The ruins of Pachacasmac, the City of Zarahemla. Note the large walls (yellow arrow) around the city (Helaman 1:21; 16:1) upon which Samuel the Lamanite stood to preach to the Nephites
    The City of Zarahemla, or Pachacamac, was located about 25 miles south of Lima and a little east since the curvature of the coast cuts inward toward the east from Callao, lying along the banks of the Lurin River within the narrow Lurin Valley. Today, the Pan American highway runs between the site and the coast.
(Top) One of the large structures in the vast Pachacamac complex, overlooking the sea. (Bottom) One of the many streets within the city complex
    Obviously, during the time of Mosiah and his leading the more righteous Nephites who would go with him out of the City and area of Nephi, there were no roads between the City of Nephi and the City of Zarahemla. At this time, the Nephites had not even known there were people living north of them until Mosiah traveled there when fleeing from the city of Nephi. Nor were there roads leading back to the Land of Nephi when Zeniff took his people back to reclaim the City of Nephi, nor any roads for Limhi or Alma to follow from that area in their escapes to Zarahemla later on (this lack of roads caused Limhi's 43-man expedtion to find Zarahemla and Ammon and his party trying to find the City of Nephi to become lost in the wilderness).
    There were, of course, roads built around the City of Nephi, connecting Shilom and Shemlon and down to Tiahuanaco south of Lake Titicaca during the 200 years prior to Mosiah leaving Nephi to discover Zarahemla. In fact, they had a main road from the City of Nephi down through the LaRaya Pass and into the Titicaca basin.

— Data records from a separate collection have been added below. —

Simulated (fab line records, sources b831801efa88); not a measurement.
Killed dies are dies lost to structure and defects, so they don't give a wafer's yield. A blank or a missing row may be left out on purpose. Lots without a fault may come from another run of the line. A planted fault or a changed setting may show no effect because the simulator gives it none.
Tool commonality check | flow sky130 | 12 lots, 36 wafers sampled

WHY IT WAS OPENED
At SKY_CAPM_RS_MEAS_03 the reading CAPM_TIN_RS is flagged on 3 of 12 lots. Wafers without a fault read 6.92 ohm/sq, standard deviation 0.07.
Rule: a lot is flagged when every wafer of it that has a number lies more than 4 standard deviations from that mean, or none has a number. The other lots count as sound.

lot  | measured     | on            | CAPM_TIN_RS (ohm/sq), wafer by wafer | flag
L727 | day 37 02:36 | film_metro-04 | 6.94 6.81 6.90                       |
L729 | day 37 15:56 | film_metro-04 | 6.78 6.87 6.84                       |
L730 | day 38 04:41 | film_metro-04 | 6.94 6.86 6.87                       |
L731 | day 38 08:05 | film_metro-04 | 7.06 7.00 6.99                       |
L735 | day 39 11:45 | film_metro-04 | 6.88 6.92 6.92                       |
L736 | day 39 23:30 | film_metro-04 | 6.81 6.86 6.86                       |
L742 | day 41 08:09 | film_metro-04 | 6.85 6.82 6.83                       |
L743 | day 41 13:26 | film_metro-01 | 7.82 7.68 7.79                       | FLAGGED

The City of Zarahemla where it is set back from the Pacific Ocean on a promontory hill about 250-feet above sea level. The view from this temple site was breath-taking, especially from the higher terraces 
    As Mosiah and the escaping Nephites passed through the last of the hills coming down out of the mountain passes, the heat of the day across the low-land area where the desert is a furnace struck them, followed by a slight breeze coming from the distant sea to the West. As they traveled westward and neared the coast, they saw a settlement atop a rise overlooking the sea. It became almost immediately obvious that the city and surrounding area of houses and streets that it “contained a numerous people." Upon encountering them, the Nephites quickly realized that these people spoke a language they could not understand.
    Mosiah caused that they should be taught in his language,” and after they were taught their leader, a man named Zarahemla, gave a genealogy of his fathers, according to his memory, which were recorded on the large plates (Omni 1:18). Mosiahdiscovered that the people of Zarahemla came out from Jerusalem at the time that Zedekiah, king of Judah, was carried away captive into Babylon” (Omni 1:15), they had journeyed in the wilderness and were brought by the hand of the Lord across the great waters into the land where Mosiah discovered them and “they had dwelt there from that time forth” (Omni 1:16), and that they “had many wars” among themselves “and serious contentions and had fallen by the sword from time to time” and also that they “had brought not records with them and denied the being of their Creator” (Omni 1:17).
Pachacamac was built with stones and mud brick, the latter is mostly disintegrated by now, but the stones remain almost perfectly in place
The enormous 210-acre, four huge truncated temple site, along with a dozen smaller temples, in the overall 600 hectares (2.3 square miles) of complex, is very impressive. Its stone walls that served as the base for the fantastic adobe structures of great mud-brick stepped pyramidal ramped temples, dwellings, remains of frescoes decorating the adobe walls and other interesting archaeological constructions built by different peoples over time, including vast cemeteries said to hold between 60,000 and 80,000 dead. It was the oldest religious center of indigenous people at the Peruvian coast in pre-Hispanic dating man centuries before the Inca.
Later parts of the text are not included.